In the Indian stock market, there are two types of trades, stocks and derivatives. For investors and traders, the most preferred choice is derivatives because of the advantages that it has over ordinary stocks. In a swap system, contracts for derivatives are initiated between two parties where there is an exchange of cash flows between them. The swap system is majorly used by the big corporate firm who are dealing in International businesses, to minimise the risk emerging from the fluctuation of the exchange rate, interest rates.
What are Swap contracts?
In the year 1982, swap contracts were introduced when the World Bank and IBM entered into an agreement. Swap contracts are one of the four types of derivative contracts. Swap contracts are financial derivatives where two counter-parties exchange the cash flow of one party for those of the other parties’ cash flow for a fixed period.

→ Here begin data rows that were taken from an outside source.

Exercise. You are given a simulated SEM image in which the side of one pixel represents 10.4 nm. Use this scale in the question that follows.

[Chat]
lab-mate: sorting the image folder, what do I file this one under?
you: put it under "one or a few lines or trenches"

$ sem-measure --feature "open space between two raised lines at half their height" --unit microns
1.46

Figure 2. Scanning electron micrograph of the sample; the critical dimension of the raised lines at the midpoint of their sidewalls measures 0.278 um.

Now, to understand the system of swap contracts, let us assume that there are two parties, A, who is living in India, goes to the market and observes that the cost of a Samsung mobile is Rs.40000 and the cost of an iPhone is Rs.65000, and B, who resides in the USA goes to the market and perceives that the same model of phone that A checked is available for Rs.65000 and Rs.40000 for Samsung and iPhone respectively.
Now, these two parties decided to enter into a contract to exchange their commodities to reduce their purchasing cost. This whole work is a swap agreement.
Likewise, these swap agreements are useful for the financial institutions who want to convert their floating rate to a fixed rate and vice versa. These contracts are executed through a swap bank that works as a matchmaker and assists the transactions between the parties.
Types of contracts
Countless swap agreements exist in the financial ecosystem. Here, we will discuss only the most commonly used variation:
1. Interest Rate Swap: Interest rate swaps is one of the most commonly used methods in financial derivatives. These swaps do not include the retail investors and the contracts are of an OTC nature and are executed between businesses and financial institutions.
Let us understand this with an example, Suppose there is Company A, which is a newly incorporated company and does not have any financial standing in the market, approaches the bank for a loan and the bank says that they will provide the loan but at a variable rate of interest.
On the other hand, Company B, which has an excellent financial standing in the market, approaches the bank for a loan. The bank agrees to give the loan at a fixed interest rate with the same time and notional principle.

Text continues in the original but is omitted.